Interior minister Christophe Castaner tweeted that "everything will be done to identify and arrest the author of the attack. It is up to the justice system to provide a full account of this heinous act".
Tout est mis en œuvre pour identifier et interpeller l’auteur de l’agression qui a coûté la vie à #MamadouBarry.Christophe Castaner (@CCastaner) July 21, 2019
Il appartiendra à la Justice de faire toute la lumière sur cet acte odieux.
Mes premières pensées vont à ses proches dont je partage l’émotion et l’indignation.
Outrage and conspiracy theories
The attack sparked a flurry of reaction on social media, with initial responses suggesting that the racist insult was harmless football banter.
Other comments claimed Barry had been attacked by an Algeria supporter who had mistaken him for a Senegal fan.
Barry's lawyers said there was no doubt that the act was a "racist crime", though they would not link it to the African Cup of Nations.

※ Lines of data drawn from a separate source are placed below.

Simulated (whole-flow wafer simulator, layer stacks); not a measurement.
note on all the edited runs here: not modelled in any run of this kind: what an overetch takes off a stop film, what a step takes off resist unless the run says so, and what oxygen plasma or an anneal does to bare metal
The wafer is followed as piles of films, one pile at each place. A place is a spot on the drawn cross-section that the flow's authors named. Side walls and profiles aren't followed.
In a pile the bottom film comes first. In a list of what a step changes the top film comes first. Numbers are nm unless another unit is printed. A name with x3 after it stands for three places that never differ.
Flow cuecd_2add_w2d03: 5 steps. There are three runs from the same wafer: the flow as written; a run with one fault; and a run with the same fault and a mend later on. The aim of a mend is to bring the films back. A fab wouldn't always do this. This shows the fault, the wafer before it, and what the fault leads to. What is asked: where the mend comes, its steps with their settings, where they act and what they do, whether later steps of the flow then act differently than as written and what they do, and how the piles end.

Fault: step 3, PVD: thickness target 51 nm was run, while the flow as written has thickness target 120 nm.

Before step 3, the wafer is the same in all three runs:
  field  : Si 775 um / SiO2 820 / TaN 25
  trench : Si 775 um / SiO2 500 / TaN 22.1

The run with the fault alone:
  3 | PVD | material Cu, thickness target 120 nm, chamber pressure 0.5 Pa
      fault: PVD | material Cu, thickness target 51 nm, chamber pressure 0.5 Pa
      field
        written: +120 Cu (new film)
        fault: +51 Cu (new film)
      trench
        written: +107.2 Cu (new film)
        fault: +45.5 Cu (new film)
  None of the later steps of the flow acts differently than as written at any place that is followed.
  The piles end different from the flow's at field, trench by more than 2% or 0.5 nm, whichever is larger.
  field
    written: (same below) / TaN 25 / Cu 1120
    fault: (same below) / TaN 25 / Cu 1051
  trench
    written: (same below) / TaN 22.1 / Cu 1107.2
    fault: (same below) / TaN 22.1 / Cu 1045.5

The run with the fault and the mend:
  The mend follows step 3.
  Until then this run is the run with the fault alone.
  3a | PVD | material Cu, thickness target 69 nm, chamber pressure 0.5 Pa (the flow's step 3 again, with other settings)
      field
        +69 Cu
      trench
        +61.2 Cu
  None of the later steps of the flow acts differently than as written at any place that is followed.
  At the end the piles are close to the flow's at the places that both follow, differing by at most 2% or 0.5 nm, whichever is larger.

"We are shocked...we can't even ask his wife about this because she is traumatised," said Fatou Barry, Mamoudou's aunt, who told RFI she fears that such comments could enflame racial tensions between Arabs and Africans in France.
"There are people posting videos of Arabs killing Africans, with the photo of Mamoudou. When I saw that, I was deeply hurt," she said. "We want justice for Mamoudou not war between the two communities," she insisted, warning the public not to be fooled by hate-driven propaganda.
The theory that Barry was killed as a result of Arab-African hostility, was cast into doubt Monday morning after police arrested a man of Turkish origin.
The suspect is 29 and according to police has psychiatric problems. He is known to authorities for drug-related offences and petty crime. He is originally from Canteleu, the suburb in Rouen where the incident took place but no longer lives there. He was found using CCTV and witness statements.
"I don't know why this man did this, why he used such hateful language. Only God knows," commented Fatou.
The research institute Thinking Africa, where Barry worked, wrote Monday that they had lost a much-loved colleague.
Barry had just completed a doctoral thesis on tax and customs policies for foreign investment in francophone Africa.
"He impressed the jury so much that they gave him a distinction for his work despite the fact that since May 2016 French universities no longer award honours for theses," said Adam Abdou, one of his colleagues.
"The jury said he was the only specialist in his field. We are all in shock, teachers and students alike. We have lost an exceptional person who was open-minded and loved everyone," he told RFI.
A march to pay tribute to Barry has been organised in Rouen for Friday at 15:00 and in Paris on Saturday at 13:00.